Exploring Database Design Tips
One of the most important aspects of any application-development project is the database design. And so, without further ado, here are some tips for designing good databases.
Use the right number of tables
In Amadeus, the Emperor of Germany criticizes one of Mozart’s works as having “too many notes.” Mozart replies indignantly that he uses neither too many nor too few notes, but the exact number of notes that the composition requires.
So it should be with database design. Your database should have as many tables as the application requires — not more, not fewer. There is no single “right” number of tables for all databases.
Inexperienced database designers have a tendency to use too few tables — sometimes trying to cram an entire database-worth of information into a single table. At the other extreme are databases with dozens of tables, each consisting of just a few fields.
Avoid repeating data
One of the core principles of relational database design is to handle repeating data by breaking it out into a separate table. For example, in the old days of flat-file processing, it was common to create invoice records that had room for a certain number of line items. Thus the invoice record would have fields with names like Item1, Item2, Item3, and so on.
Whenever you find yourself numbering field names like that, you should create a separate table. In the case of the invoice record, you should create a separate table to store the line item data.
Avoid redundant data
When designing the tables that make up your database, try to avoid creating redundant data. Whenever redundant data creeps into a database, it introduces the likelihood that the data will become corrupt. For example, suppose you store a customer’s name in two different tables. Then, if you update the name in one of the tables but not the other, the database has become inconsistent.
The most obvious type of redundant-data mistake is to create a field that exists in two or more tables. But there are more subtle types of redundant data. For example, consider an Invoice table that contains a LineItemTotal field that represents the sum of the Total fields in each of the invoice’s line items. Technically, this field represents redundant data; the data is also stored in the Total fields of each line item.
Whether you should allow this type of redundancy depends on the application. In many cases, it’s better to put up with the redundancy for the convenience and efficiency of not having to recalculate the total each time the data is accessed. But it’s always worth considering whether the added convenience is worth the risk of corrupting the data.
Use a naming convention
To avoid confusion, pick a naming convention for your database objects and stick to it. That way your database tables, columns, constraints, and other objects will be named in a consistent and predictable way. (Just think of the savings on aspirin.)

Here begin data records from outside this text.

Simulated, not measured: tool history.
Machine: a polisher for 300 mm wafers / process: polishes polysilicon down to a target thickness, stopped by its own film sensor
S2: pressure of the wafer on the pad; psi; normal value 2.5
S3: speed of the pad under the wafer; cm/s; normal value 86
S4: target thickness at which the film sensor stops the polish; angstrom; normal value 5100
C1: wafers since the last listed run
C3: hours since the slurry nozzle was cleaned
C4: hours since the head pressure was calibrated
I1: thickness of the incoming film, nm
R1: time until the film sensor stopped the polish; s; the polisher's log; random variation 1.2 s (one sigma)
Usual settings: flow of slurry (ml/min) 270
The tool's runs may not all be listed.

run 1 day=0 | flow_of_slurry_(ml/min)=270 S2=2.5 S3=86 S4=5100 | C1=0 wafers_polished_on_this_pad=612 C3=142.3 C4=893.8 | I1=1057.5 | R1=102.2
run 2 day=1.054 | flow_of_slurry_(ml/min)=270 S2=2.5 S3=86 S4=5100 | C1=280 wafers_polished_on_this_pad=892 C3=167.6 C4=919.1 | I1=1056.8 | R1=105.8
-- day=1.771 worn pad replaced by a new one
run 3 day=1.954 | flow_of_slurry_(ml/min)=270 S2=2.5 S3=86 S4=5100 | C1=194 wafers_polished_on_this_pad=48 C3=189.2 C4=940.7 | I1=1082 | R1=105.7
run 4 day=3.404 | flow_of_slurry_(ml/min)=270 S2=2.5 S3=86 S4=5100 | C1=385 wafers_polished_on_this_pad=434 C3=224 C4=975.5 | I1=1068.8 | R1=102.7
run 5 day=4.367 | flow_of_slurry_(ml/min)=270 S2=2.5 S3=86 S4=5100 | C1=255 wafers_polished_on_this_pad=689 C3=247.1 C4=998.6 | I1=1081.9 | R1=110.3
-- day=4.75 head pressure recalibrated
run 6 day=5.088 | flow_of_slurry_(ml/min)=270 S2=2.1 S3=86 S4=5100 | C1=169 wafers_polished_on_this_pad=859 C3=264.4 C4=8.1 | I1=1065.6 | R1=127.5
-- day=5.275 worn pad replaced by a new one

You can argue from now until St. Swithen’s day about what the naming conventions should be. That doesn’t matter so much. What does matter is that you make a convention — and follow it.
Allowing nulls in your database tables significantly complicates the application programming required to access the tables. As a result, avoid nulls by specifying NOT NULL whenever you can. Use nulls rarely, and only when you truly need them.
Nulls are often misused anyway. The correct use of null is for a value that is unknown; not for a blank or empty value. For example, consider a typical address record that allows two address lines, named Address1 and Address2. Most addresses have only one address, so the second address line is blank. The value of this second address line is, in fact, known — it’s blank. That’s not the same thing as null. Null would imply that the address may have a second address line; we just don’t know what it is.
Even for columns that might seem appropriate for nulls, it’s usually more convenient to just leave the column value blank for values that aren’t known. For example, consider a phone number column in a Customer table. It’s safe to assume that all your customers have phone numbers, so it would be correct to use null for phone numbers that you don’t know. However, from a practical point of view, it’s just as easy to disallow nulls for the phone number column, and leave the unknown phone numbers blank.
Avoid secret codes
Avoid fields with names like CustomerType, where the value of the field is one of several constants that aren’t defined elsewhere in the database, such as R for Retail or W for Wholesale. You may have only these two types of customers today, but the needs of the application may change in the future, requiring a third customer type.
An alternative would be to create a separate table of customer-type codes (call it CustomerTypes), and then create a foreign-key constraint so the value of the CustomerType column must appear in the CustomerTypes table.
Use constraints wisely
Constraints let you prevent changes to the database that violate the internal consistency of your data. For example, a check constraint lets you validate only data that meets certain criteria. For example, you can use a check constraint to make sure the value of a field named Price is greater than zero.
A foreign-key constraint requires that the value of a column in one table must match the value that exists in some other table. For example, if you have a LineItems table with a column named ProductID, and a Products table with a column also named ProductID, you could use a foreign-key constraint to make sure that the ProductID value for each row in the LineItems table matches an existing row in the Products table.
Use triggers when appropriate
A trigger is a procedure that kicks in when certain database data is updated or accessed. Triggers are a great way to enforce those database rules that are more complicated than simple constraints. For example, suppose an Invoice table contains an ItemCount column whose value is the number of line items for the invoice. One way to maintain the value of this column automatically would be to create triggers that increment the ItemCount column whenever a line item is inserted, and decrement the ItemCount column whenever a line item is deleted. Sometimes automation is a beautiful thing.
Use stored procedures
Stored procedures are SQL procedures that are tucked away in the database and are part of it. There are several advantages to using stored procedures instead of coding SQL in your applications:
- Using stored procedures removes the burden of SQL programming from your application programmers. Instead, it makes the SQL used to access the database a part of the database itself — no fuss, no muss. All the application programs have to do is call the appropriate stored procedures to select, insert, update, or delete database data.
- Stored procedures are more efficient as a way of handling transactions, because the database server handles the entire transaction.
- Stored procedures are also more efficient because they reduce the amount of network traffic between the database server and the Web server.
- Finally, stored procedures are more secure because they reduce the risk of SQL injection attacks.